Grandpa Nelson gave me my guitar for Christmas in 1978. She was a not-very-expensive Franciscan guitar, and I loved her. I named her Sweet Betsy from Pike after the old Pioneering song, and learned five basic chords right away. I was working at a daycare center and knew how much children loved music.
Betsy was a great addition to my time in the daycare business. If clean-up time was going slowly, I would pull Betsy from her case and the toys would be on their shelves in no time.
The thing is, I wasn’t very good. I didn’t have to be. When your audience is three- and four-year-olds, the bar is pretty low. But I was good enough for that place and time.
Years later, when I got my teaching credential and my first job, Betsy proved herself valuable once again. Kinderbloom was a major step up from daycare and my teaching partner, Laurel Sherry-Armstrong, knew a lot more about music than I did. She played lots of instruments, but the one she brought to class was an autoharp. We named it Ike, after Sweet Betsy’s lover. I practiced and improved, and together we taught the kids to sing “I Love you Forever” and had parents smiling through tears at the Mother’s Day tea.
Second grade needed better skills, and when I finally landed in my happy place of third grade, I was ready. Regular classes meant regular class programs, and I was accompanying dozens of singers in front of a big roomful of kids and parents. I had moved up to about ten chords and a few strumming patterns.

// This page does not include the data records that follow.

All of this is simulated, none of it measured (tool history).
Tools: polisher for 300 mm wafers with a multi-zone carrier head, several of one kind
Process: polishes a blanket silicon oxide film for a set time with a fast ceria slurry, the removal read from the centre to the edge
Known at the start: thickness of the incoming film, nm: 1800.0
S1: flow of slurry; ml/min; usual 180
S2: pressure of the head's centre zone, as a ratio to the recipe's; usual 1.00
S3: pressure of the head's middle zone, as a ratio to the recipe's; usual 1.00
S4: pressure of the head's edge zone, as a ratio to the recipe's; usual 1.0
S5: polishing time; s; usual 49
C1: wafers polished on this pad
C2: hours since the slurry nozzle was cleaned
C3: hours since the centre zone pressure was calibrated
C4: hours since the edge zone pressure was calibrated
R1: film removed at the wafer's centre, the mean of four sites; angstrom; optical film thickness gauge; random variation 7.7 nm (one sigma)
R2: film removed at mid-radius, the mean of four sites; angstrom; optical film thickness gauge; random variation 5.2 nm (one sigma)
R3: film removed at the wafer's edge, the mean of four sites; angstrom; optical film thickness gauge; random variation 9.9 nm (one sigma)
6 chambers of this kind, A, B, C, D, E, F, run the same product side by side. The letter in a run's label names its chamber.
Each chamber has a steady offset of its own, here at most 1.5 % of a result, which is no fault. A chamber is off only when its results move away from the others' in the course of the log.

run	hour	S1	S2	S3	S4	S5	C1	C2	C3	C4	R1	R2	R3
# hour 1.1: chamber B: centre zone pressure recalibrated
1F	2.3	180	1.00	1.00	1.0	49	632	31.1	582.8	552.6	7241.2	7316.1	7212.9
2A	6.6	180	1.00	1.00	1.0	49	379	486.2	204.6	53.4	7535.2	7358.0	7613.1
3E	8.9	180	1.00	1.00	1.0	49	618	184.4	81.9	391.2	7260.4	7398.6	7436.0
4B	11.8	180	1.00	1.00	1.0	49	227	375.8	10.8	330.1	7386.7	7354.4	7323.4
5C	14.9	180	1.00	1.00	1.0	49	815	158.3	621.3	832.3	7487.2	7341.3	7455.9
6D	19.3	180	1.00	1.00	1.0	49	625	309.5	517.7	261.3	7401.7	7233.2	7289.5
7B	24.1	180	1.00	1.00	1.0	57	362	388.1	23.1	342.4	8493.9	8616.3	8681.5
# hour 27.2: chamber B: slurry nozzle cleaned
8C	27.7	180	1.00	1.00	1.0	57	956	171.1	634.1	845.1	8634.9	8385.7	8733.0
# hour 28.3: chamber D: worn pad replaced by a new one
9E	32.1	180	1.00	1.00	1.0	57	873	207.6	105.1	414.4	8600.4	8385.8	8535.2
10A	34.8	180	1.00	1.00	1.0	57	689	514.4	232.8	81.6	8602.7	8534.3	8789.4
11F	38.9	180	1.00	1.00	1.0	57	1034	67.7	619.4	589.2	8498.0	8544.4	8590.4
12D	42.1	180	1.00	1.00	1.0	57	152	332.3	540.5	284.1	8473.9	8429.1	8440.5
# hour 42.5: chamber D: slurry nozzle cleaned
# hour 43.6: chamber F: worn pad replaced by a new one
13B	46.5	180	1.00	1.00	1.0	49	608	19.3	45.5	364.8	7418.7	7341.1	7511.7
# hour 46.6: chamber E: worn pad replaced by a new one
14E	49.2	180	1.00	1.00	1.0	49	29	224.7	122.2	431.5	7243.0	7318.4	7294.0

When I retired a few years ago, Betsy got put up. My fingertips got soft. This Summer when I tried to play “Teddy Bear’s Picnic”, I couldn’t make it work.
And now we are coming up on Christmas, and I am not ready to go through a quarantined holiday without playing and singing Christmas carols. I got Betsy out and dusted her off, found our folder of Christmas songs and went online to transpose them into keys I can play (with my ten chords). I spent half an hour strumming and re-learning, painfully feeling the strings on my fingertips. Later, I spent another half hour playing and singing a little with Auntie Bridgett, with things coming easier and my fingers feeling stronger.
I can do this! Christmas carols, here we come!
One thought on “Sweet Betsy from Pike”
Sweet Betsy crossed the wide prairie with her husband Ike. My dad gave me a uke when I was in college. It was stolen from my dorm room. Guess they didn’t like my playing it at all hours. Fun, fun, fun.